The real question to ask of any Endgame is whether it's worth the pain of sitting through it. The answer depends on you. For most, Beckett is an acquired taste, and Endgame is one of his strongest, strangest flavors. The production that closes the Seattle Beckett Festival, directed by Rob Raas-Bergquist, is a long, creaking, and occasionally shrieking ride along rusted rails through a blasted, ash-covered landscape where nobody's nice and everybody would rather be somewhere else (including, on the night I attended, several yawning and fidgeting audience members).

The festival has been running since August, and may have won some new converts to Beckett's dim, squinting, hunchbacked theatrics. Others will agree with the man sitting in front of me who lamented during intermission, "God, I hate Beckett. We live, what, 45 degrees north of the equator? I already know the world is dark!" He flipped off the stage. "Fuckyoufuckyoufuckyou!" He volunteered that he might like Beckett better if he lived in Guyana.
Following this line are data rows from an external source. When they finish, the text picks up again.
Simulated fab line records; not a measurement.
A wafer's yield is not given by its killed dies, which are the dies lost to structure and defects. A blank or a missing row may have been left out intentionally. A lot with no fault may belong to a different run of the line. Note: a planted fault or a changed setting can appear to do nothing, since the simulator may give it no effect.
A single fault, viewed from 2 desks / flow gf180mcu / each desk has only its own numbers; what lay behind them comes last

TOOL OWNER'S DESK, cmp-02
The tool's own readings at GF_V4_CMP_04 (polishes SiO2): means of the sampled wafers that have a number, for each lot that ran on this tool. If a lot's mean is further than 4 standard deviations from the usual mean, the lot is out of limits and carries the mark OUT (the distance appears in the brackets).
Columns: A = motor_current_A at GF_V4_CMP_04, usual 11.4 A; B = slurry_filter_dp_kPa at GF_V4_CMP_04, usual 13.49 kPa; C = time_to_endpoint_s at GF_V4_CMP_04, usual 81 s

The relationship between Endgame's main couple is much more astringent and tortured than the bumbling love between Godot's Vladimir and Estragon. At least Didi and Gogo had the luxury of fresh air and a tree; Hamm and Clov are stuck in a closed room while a deadly, possibly thermonuclear wasteland waits outside. Blind, grizzled Hamm sits in a chair, unable to stand, holding a filthy handkerchief he affectionately calls "old stancher," while the younger Clov limps around the stage, doing Hamm's bidding and hating every minute of it. "Do this, do that, and I do it," he moans. "I never refuse. Why?"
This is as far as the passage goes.